Tuesday, April 12, 2011

Umm, Yeah, About that Awesome Chinese Industrial Policy

Many misguided souls on both the left and the right (although moreso on the left) look at China's impressive economic growth and openly yearn for the US government to adopt a China-esque industrial policy.  Smart guys like Dan Ikenson and Jonah Goldberg routinely discredit the industrial policy dreamers by pointing out the myriad economic and moral failings of a command economy like China's (or of similar industrial policy experiments here at home).  However, I'm not sure that I've ever seen or read anything that better elucidates the problems of top-down industrial planning than this relatively new video on China's "ghost cities."  It's a little long, but well worth your time:

There are so many fantastic lines and scenes in this piece that I don't even know where to begin. (I especially liked the veiled shot at the New York Times' braintrust for so openly praising China's super-awesome - and now empty and decaying - Mall of the Future.)   Indeed, I think you could write an entire masters thesis on how perfectly this one little video reveals the economic and moral failings of Keynesianism central planning.  For now, however, I'll just posit a simple question: after watching this video, how can anyone - anyone! - seriously advocate copying China's state-run approach to economic policy?


Anonymous said...

I saw much of the same in my most recent trip (documented here: http://danxherman.wordpress.com/2012/01/26/china-three-things/ )

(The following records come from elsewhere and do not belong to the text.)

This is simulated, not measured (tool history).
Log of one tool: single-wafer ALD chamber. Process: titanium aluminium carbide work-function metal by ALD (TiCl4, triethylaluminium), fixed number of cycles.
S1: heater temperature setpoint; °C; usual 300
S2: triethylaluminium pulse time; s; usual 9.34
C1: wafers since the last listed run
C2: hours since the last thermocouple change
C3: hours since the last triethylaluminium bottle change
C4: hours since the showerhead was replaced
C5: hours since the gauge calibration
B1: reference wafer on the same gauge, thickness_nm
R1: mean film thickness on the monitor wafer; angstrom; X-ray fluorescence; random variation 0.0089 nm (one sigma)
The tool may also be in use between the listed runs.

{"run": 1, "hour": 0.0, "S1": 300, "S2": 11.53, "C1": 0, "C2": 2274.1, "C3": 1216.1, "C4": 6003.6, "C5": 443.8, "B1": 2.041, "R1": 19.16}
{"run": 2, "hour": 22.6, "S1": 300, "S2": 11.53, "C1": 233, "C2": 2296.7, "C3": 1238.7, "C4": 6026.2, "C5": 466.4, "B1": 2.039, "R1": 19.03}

That said, what does this have to do with Keynes?

Scott Lincicome said...

Thanks, Dan. I admittedly muddled the penultimate sentence. That said, most Keynesian-inspired stimulus, especially things like federal infrastructure spending (the original impetus for my post), requires ample central planning, which inevitably results in capital/resource misallocation (although perhaps not to the extent above!). I skipped a lot of steps in the post and fudged the ending. Not really my best work. Ah, well. Old post.